I have…. been around less than I would like to be. Or usually am. Whichever. So I figured I would compile a little list of super important and totally legitimate* reasons that I have been absent-ish. So… here you go!
*By “important” and legitimate” I mean “really nonsensical and not at all rational”.
Yeah, that’s a problem. So here’s some backstory: I want to buy things about The 100, because as you may recall, I am obsessed. So I bought all the things from one designer and… there is nothing else. It’s a niche to be filled, you see. I also want THG quotes and they’re hard to come by. Thing is, it’s seemingly a niche that only I care about? That’s okay. Point it, it is time consuming. And I have no idea what I am doing.

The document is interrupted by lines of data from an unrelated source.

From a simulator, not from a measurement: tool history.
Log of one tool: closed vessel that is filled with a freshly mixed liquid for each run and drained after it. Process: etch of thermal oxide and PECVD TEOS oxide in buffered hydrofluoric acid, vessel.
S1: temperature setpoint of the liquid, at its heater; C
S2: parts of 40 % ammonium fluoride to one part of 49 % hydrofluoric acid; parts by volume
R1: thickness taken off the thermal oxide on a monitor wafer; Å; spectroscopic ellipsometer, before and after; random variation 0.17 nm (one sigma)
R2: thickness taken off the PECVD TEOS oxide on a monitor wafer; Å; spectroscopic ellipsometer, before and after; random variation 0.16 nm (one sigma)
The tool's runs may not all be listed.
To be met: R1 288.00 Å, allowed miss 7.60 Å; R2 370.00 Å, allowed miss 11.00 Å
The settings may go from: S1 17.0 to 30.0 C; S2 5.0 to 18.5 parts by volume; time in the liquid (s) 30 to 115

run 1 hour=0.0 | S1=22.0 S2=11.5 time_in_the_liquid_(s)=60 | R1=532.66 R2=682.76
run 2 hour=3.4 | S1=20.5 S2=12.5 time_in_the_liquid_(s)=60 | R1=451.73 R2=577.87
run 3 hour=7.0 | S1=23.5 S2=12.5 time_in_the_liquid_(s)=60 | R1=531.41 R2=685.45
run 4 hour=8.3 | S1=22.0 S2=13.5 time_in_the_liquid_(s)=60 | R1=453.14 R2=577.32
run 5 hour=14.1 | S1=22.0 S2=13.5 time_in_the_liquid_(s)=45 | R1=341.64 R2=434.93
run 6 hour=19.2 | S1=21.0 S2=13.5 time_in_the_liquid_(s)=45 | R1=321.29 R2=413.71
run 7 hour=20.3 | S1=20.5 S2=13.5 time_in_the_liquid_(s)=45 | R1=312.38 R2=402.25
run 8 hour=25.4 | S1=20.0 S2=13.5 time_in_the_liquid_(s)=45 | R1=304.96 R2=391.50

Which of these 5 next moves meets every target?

Well, at least, the ones you can review. I still have a few but they don’t come out until at least next month (most not until 2017). So, instead, I could review books I read for funsies. Or, and this is the option I have seemed to enjoy, I could review nothing. This is why I have zero reviews scheduled, zero posted, and zero in drafts.
I know that sounds counterintuitive, considering this is a book blog and all. But… sometimes I just want to read my book, okay? Right now I am knee deep in a re-read of The Hunger Games (thanks to Madalyn @ Novel Ink for her post that prompted me to do this!) and about to finish Frost Like Night, so… I just don’t want to stop reading, is the thing.
This actually started as a joke, as you can imagine, when I was asking my friends for other reasons I use to waste time. Val said…
And I was thinking “Oh, Val!” but then I realized that yes, I spend lots of time talking to my friends instead of blogging. Like right now. Well, I suppose technically, I am doing both, but I spent most of the last week just doing one, and it wasn’t blogging. My friends had more entertaining stuff to say than I did, I suppose!
This is a bad one, I know. In truth, I am mostly caught up, but that is only because I gave up on replying on certain things. Also, this ties into commenting, but as you may know, I love leaving novella-length comments on other blogs… which is why commenting on three blogs takes me like, an hour. Oops? Whatever, quantity over quality or some such nonsense, amirite?
So you go to bed. Because if just the thought is that tiring, clearly the execution isn’t going to be heaps of fun. And you will be able to tell. Or so I tell myself.
I feel like this term will be in the DSM-VI, right? It needs to be. Look, no one is ever going to be the same. I am not suggesting we should be. What I am saying is that some days, I still don’t feel like blogging is okay. I still feel like I should be doing more. And then some days, I am just plain discouraged and want to crawl into my bed and cry.
Yes, yes, I have problems. I started my rewatch like, less than a week ago and am on Season 2, and I am not a fast binger. Except when I am neglecting my blog, perhaps? Anyway. Not only am I deep in the trenches of Mount Weather at the moment, but Amber and I have been scouring the Wiki for death counts and analyzing character traits, and basically… well, like I said, I have problems. But it’s fun and it makes me happy, so there’s that.
As I am writing this, I have 3,952 words to go. Which is doable, let’s be real. But, I lost a lot of time in the middle of the month, and now I am trying to make up for it. Plus, when you are writing at least two thousand words a day… frankly, I am not exactly keen on writing more on my blog.
That sounds awful, yes? Well, it’s true. I don’t. Feel. Like it. I am trying to get back into it. But this is one of the worst slumps, nay, the worst slump I have ever had. I am down about so many things lately. And I don’t want to pass on my Debbie Downer-ness. No one wants that! So I feel like I should ride it out, maybe? But I have a few ideas coming up. And some reviews, blessedly. (This is why ARCs are my friend- forced posting, not even kidding.) Honestly, I think once NaNo is done taking up huge chunks of my time, things will be better. I also don’t want to neglect my baby book just because I finish NaNo though, so I have to get better at time management. Or something.